Berlin has offered €200 million between 2011 and 2014 for research into energy storage, generating strong competition for the funds, and the results are beginning to show.
“Germany may be in a unique position (to transform its energy system) because not only is there a consensus in society but also the technological competency,” Stephan Reimelt, head of GE Energy Germany told an energy conference in Berlin in January.
Last October, in an area 120 kilometers north of Berlin, Enertrag AG began operating one of the country’s first hybrid plants to generate wind power and convert it into hydrogen, with the help of its partners, Vattenfall, Total and Deutsche Bahn.
Their investment has been spurred by EU targets for member states to source 35% of their electricity mixes to renewables by 2020, and 80% by 2050.
“My personal wish is that we help create the energy turning point and that wind power-to-hydrogen will take on a leading role. The politicians are very interested in what we are doing here,” said Werner Diwald, an Enertrag board member.
Enertrag plans to build 10MW of hydrogen conversion capacity from 2015 onwards.
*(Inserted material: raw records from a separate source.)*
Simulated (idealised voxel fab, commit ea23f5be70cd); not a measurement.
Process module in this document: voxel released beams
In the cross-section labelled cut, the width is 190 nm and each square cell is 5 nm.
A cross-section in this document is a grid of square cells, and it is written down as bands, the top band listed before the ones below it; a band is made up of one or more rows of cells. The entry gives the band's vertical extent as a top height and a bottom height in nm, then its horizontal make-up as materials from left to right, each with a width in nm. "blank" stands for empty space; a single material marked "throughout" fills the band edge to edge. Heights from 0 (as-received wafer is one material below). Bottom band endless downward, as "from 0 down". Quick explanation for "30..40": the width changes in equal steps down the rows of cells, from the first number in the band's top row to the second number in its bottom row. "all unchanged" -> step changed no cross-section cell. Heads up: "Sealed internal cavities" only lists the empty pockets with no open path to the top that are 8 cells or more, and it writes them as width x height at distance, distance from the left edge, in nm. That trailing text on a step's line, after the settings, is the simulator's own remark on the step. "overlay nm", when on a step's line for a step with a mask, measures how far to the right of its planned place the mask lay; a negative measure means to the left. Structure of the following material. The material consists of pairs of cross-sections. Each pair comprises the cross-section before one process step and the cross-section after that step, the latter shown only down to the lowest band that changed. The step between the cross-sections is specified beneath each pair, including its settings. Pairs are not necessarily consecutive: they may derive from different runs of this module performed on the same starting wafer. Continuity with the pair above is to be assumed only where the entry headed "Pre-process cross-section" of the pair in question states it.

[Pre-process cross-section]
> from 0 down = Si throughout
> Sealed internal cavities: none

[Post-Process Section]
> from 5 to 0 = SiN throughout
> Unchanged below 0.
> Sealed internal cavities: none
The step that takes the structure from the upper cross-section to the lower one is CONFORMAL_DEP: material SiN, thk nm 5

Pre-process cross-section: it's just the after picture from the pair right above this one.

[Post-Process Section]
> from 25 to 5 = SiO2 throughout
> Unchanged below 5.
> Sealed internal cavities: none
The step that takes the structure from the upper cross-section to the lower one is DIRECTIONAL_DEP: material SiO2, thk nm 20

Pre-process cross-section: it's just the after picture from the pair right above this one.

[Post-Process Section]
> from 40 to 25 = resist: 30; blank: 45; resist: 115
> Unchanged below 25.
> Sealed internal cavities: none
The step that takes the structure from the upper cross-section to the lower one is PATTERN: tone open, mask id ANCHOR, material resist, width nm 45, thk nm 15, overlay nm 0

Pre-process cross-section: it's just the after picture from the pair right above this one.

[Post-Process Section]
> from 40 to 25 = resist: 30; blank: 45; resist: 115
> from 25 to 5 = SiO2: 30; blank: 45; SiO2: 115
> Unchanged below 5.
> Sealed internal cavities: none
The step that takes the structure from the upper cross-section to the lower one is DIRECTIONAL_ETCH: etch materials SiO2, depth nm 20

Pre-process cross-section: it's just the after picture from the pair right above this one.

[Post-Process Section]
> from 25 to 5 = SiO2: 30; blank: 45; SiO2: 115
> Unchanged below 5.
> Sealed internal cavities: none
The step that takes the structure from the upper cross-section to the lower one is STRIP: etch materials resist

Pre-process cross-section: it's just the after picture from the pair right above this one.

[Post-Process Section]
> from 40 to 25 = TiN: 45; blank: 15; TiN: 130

After the Fukushima nuclear disaster in Japan a year ago, Germany closed eight nuclear reactor blocks in one fell swoop, leaving power grids vulnerable to gaps in output from more variable wind and solar power.
A predictable alternative
Hydrogen is a predictable alternative. It can be contained and transported without carbon emissions. It can generate power and heat, fuel cars or fit into natural gas pipelines.
The three turbines at the Enertrag plant generate up to 6MW of power. That energy is then passed through water and split into oxygen and hydrogen via an electrolyser, which is housed in a supersized garage and stored in five tanks.
The technology effectively turns wind into a source of baseload power, the industry's word for 24-hour supply.
The hydrogen can be mixed with biogas made from local corn waste and fed into cogeneration plants, which produce electricity and heat.
It can also fed back into the grid at times when little or no wind is available, and the heat can be siphoned into district heating networks. During periods of low wind, the biogas plant can run on biomass alone.
But while hydrogen could help save on the estimated €10 billion needed to build connecting transmission lines for offshore wind projects, the biggest question mark concerns its profitability.
“Who can fund large-scale electrolysers, what sites are suitable geologically, where is there a lot of wind power and no grid infrastructure, and how will competition between hydrogen for cars and for electricity and heat pan out?” asked Vattenfall spokesman Lutz Wiese.
Figures from the consultancy A.T. Kearney show that producing hydrogen or methane, a gas derived from it in another conversion process, costs two to four times more than Germany pays for imported gas.
“Incentives will be necessary to help the technology reach market maturity," said Kurt Oswald, an A.T. Kearney partner.
Enertrag is pushing for feed-in tariffs, or state subsidies, for hydrogen. Germany has already used this strategy to turn itself a world leader in wind and solar power.
Diwald said that Germany would need investment of between €700 million and €1 billion to create a hydrogen market big enough to incentivize companies and investors.
Other alternatives could be tax waivers or the passing on of additional costs down to consumers via network transmission fees.
Even without subsidies, long-term oil market risks have led oil companies such as Total to look to hydrogen as a hedge, and the company is already operating a few hydrogen pumps at filling stations around Berlin.
The car industry also wants to develop hydrogen-powered cars powered, because they are more energy efficient than electric cars.
Daimler and Toyota are among the car firms planning high-volume production of hydrogen-run cars by the middle of this decade, while the railway operator Deutsche Bahn is also investigating the technology.
This summer, Enertrag will begin feed hydrogen gas into the natural gas grid and Greenpeace Energy, a subsidiary of the environmental group, is already buying some of this ‘windgas’ to sell to households.
Hydrogen and methane have the potential to reduce Germany’s reliance on gas imports from Russia. The country’s underground gas caverns are thought big enough to contain space for around a fifth of annual consumption needs.